It's propaganda. "primarily to influence an audience and further an agenda" You aren't getting any facts in there that don't further the authors claims, and the ones that are there are written in a dishonest way.

If the author said that "during an electric vehicle fire, over 100 organic chemicals are generated as opposed a conventional vehicle fire where 10/100/1000 different organic chemicals are generated" at least you'd have a basis of comparison, as it is, it just written to sound scary without informing you in any way what so ever.


Of course. I am under no impression that tort lawyers are either experts in, or interested in, chemical engineering or firefighting practices.

Their expertise is in illustrating culpability for civil wrongs.

The author is simply establishing that the situation is dangerous and has inherent differences that would necessitate different training. The actual differences in combustion byproducts are 100% irrelevant to the main point.

The author isn't highlighting the dangers of a conventional fire not because they are not dangerous, but because they are universally trained for.


Carbon monoxide is presented as an example of a "Unique danger[s] associated with electric battery fires." Why should he get a pass for being a lawyer? That makes his ignorance more concerning, not less.

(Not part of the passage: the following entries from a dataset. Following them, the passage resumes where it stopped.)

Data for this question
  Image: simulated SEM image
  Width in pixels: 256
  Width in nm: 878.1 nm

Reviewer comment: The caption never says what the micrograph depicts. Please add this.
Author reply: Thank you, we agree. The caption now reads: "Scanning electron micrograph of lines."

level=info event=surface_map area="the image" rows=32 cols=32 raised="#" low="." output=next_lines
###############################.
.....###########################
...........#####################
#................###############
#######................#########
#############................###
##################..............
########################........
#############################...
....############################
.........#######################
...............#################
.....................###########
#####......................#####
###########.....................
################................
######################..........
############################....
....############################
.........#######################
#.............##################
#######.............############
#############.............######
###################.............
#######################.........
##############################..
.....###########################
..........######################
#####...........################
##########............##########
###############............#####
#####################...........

The article does not say that CO is unique to battery fires, nor does it present a comparison of combustion byproducts. The authors occupation is relevant because it can help you determine the perspective from which the article is written. A tort lawyer is interested in the culpability for a wrong. And in the case of someone being injured by chemicals, they'd want to establish that the substance was harmful. Certainly, if the byproduct of battery fires was bubblegum and gumdrops, training might not be as important. The point of the sentence you're referring to is to establish that this is not the case, and therefore, the situation merits training.